UNITED STATES COURT OF APPEALS FOR THE THIRD CIRCUIT
filed: September 13, 1988.
UNITED STATES OF AMERICA, APPELLEE
ROBERT SKALSKY, APPELLANT
On Appeal From the United States District Court for the District of New Jersey - Camden, Criminal Action No. 85-00121-01.
Becker and Scirica, Circuit Judges, and Farnan, District Judge.*fn*
Opinion OF THE COURT
FARNAN, District Judge.
The appellant, Robert Skalsky, was convicted in the United States District Court for the District of New Jersey on charges of willfully and knowingly attempting to evade and defeat the payment of income taxes for the years 1978, 1979, and 1984. Skalsky maintains on appeal that his conviction should be set aside pursuant to an immunity agreement entered into by him and the government. The district court determined that Skalsky had entered into a nonprosecution agreement and he materially breached the agreement and, therefore, was subject to prosecution. Because we agree with the district court's legal interpretation of the agreement and because we find the court's finding that Skalsky breached that agreement is not clearly erroneous, United States v. Delerme, 457 F.2d 156, 160 (3d Cir. 1972), the judgment of conviction will be affirmed.
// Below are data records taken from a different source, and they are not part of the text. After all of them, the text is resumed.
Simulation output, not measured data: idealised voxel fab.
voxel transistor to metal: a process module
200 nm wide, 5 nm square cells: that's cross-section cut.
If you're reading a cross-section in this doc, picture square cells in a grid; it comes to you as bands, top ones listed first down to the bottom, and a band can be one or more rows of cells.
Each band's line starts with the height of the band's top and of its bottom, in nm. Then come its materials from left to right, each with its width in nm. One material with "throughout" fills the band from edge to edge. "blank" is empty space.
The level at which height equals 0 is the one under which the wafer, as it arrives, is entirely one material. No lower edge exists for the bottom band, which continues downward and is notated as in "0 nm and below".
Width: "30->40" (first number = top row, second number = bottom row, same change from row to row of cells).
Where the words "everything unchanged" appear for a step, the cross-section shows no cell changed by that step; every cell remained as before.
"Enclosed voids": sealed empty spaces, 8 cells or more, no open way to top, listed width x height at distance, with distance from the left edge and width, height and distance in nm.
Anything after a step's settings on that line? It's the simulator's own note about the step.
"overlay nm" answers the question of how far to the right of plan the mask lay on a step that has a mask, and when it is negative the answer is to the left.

The series of events culminating in this appeal can be summarized as follows. The Internal Revenue Service, in November, 1979, initiated an investigation of Emmanuel Gambino to determine if Gambino had violated federal tax laws by failing to file tax returns or by understating his taxable income. In 1980, Skalsky was subpoenaed to appear before the Gambino Grand Jury. On April 15, 1980, Skalsky went to the Federal Courthouse in Camden, New Jersey, accompanied by his attorney, Michael K. Simon, who is also Skalsky's son-in-law. Simon had no previous experience as a criminal lawyer. Skalsky informed United States Special Attorney George E. Wilson that he intended to invoke the Fifth Amendment if called to testify before the grand jury. The government, after informing Skalsky that he was not a target of the Gambino investigation, entered into a written agreement with Skalsky in order to obtain his testimony before the grand jury and overcome his assertion of his right against self-incrimination. Simon participated in the drafting of this agreement, which promised, inter alia, that, subject to certain conditions concerning Skalsy's cooperation, "the United States will not prosecute Mr. Skalsky for potential charges based upon information supplied to this office by him. Such immunity specifically includes charges related to his activities in dealing with Emmanuel Gambino." At Simon's suggestion, the agreement also included the following provision: "It is also understood that on Constitutional grounds, any testimony given pursuant to this agreement is tainted for use by any other prosecuting office."'*fn1
Pursuant to the executed letter agreement, Skalsky was questioned by I.R.S. Agents Paul Gould and Donald Pisker concerning various business ventures with Gambino, including an attempt by Skalsky and Gambino to buy the Shelbourne Hotel in Atlantic City, New Jersey. There is some dispute as to exactly what Skalsky told the I.R.S. agents regarding the Shelbourne deal; however, under either party's account, it is clear that Skalsky did not tell the agents that he and Gambino received $250,000 as settlement proceeds from a lawsuit involving their option to buy the hotel.
After completion of the I.R.S. questioning, Skalsky was questioned before the Gambino Grand Jury by Wilson. The record indicates that Wilson directed one open-ended question concerning the Shelbourne Hotel to Skalsky and that Skalsky again failed to mention the $250,000 settlement.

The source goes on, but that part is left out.